Bin Laden: The Man Who Declared War on America by Yossef Bodansky

Bin Laden: The Man Who Declared War on America by Yossef Bodansky

Author:Yossef Bodansky [Bodansky, Yossef]
Language: eng
Format: epub
ISBN: 978-0-307-79772-8
Publisher: Prima Publishing
Published: 2011-06-08T00:00:00+00:00


BIN LADEN’S ASCENT was not taking place in a vacuum. Moreover, his ostensible expulsion from Sudan did not mean that Khartoum had given up on the leadership of Sunni Islam. With the immediate operational considerations shifting to Tehran—the establishment of the HizbAllah International and the running of the first series of operations—Hassan al-Turabi could return to his preoccupation with his favorite calling: the contemplation of grand doctrines for Islam. Turabi spent much of late 1996 and early 1997 formulating the next phase in the rise and expansion of the Islamist trend. His vision was grand and all-encompassing—searching for and defining the modalities for the contemporary relations of Islam with the rest of the increasingly Westernized world and the path of Islam toward its inevitable, ultimate triumph. Much of his vision was elucidated in a series of discussions Turabi had with the French author Alain Chevalerias. Transcripts of these discussions were collected in a book fittingly titled Islam—the Future of the World.

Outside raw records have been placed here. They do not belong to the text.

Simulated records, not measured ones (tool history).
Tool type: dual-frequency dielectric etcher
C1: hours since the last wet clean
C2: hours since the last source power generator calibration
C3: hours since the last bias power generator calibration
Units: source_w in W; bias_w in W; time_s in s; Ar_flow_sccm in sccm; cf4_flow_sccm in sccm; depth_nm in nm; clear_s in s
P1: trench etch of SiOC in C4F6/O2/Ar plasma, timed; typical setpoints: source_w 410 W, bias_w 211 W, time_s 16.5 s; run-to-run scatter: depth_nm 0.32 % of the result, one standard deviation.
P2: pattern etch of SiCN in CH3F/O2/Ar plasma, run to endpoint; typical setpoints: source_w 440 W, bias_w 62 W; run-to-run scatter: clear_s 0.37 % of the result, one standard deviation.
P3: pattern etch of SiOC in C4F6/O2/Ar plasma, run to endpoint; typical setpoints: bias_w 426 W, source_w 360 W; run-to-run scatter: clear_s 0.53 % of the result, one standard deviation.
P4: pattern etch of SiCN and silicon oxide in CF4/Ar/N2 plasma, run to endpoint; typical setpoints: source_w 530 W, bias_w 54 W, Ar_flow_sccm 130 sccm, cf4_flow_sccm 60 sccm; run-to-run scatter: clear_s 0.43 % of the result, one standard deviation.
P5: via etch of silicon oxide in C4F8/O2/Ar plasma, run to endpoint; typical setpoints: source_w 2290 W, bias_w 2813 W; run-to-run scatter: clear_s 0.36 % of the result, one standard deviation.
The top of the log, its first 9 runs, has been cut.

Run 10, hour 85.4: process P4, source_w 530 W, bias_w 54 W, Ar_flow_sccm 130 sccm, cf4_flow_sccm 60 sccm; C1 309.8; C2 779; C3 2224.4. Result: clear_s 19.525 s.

Turabi elaborated on his vision of where the modern Muslim world was heading in the confusing era of post–Cold War modernity. For the Arab world, Turabi noted, the key challenge was the accelerating decline of pan-Arabism as a political doctrine. In every area politicized pan-Arabism had entered an era of regression. This was an inevitable by-product of the decline of the Arab state in the Muslim era. Many of the ardent supporters of pan-Arabism were currently looking for ties of a different kind to unify the Arabs and revitalize their self-respect. Growing numbers of them had already entered a profound discourse with the Islamist parties in an effort to find common language and objectives. Consequently, Turabi argued, many of these formally pan-Arab entities had evolved to such a degree that it was difficult to distinguish if they now held a pan-Arab or a pan-Islamic position.

Obviously all of these entities, whether pan-Arab or pan-Islamic, had continued to adamantly refuse any foreign rule. Nationalistic rhetoric notwithstanding, this was in essence an Islamic principle. Turabi stressed that as such this principle exceeded the confines of the Arab world to include the entire Muslim world. Beyond their Arabness, a term stronger than simply “Arab identity,” all these peoples needed to unite—the Arabs, the Turks, the Iranians, and the like. This was a widely recognized reality, for Islamism constituted the sole expanding positive and promising ideology. Turabi noted the rapidly growing number of thinking people—including diehard Marxists and thoroughly Westernized intellectuals—who were discovering, returning to, and adapting Islamism. Turabi emphasized that the present-day dynamics in the Muslim world should be examined and studied with this perspective.

Turabi twisted and turned on the issue of the rights and obligations of the Islamist movements in their quest to establish Islamist rule in Muslim states. In essence, he explained, there was no justification for a violent rebellion that caused casualties among the civilian population even if the government were far from being Islamic or even legitimate. The need to abstain from inflicting hardship and casualties on the innocent would override the urgency of enforcing the Sharia.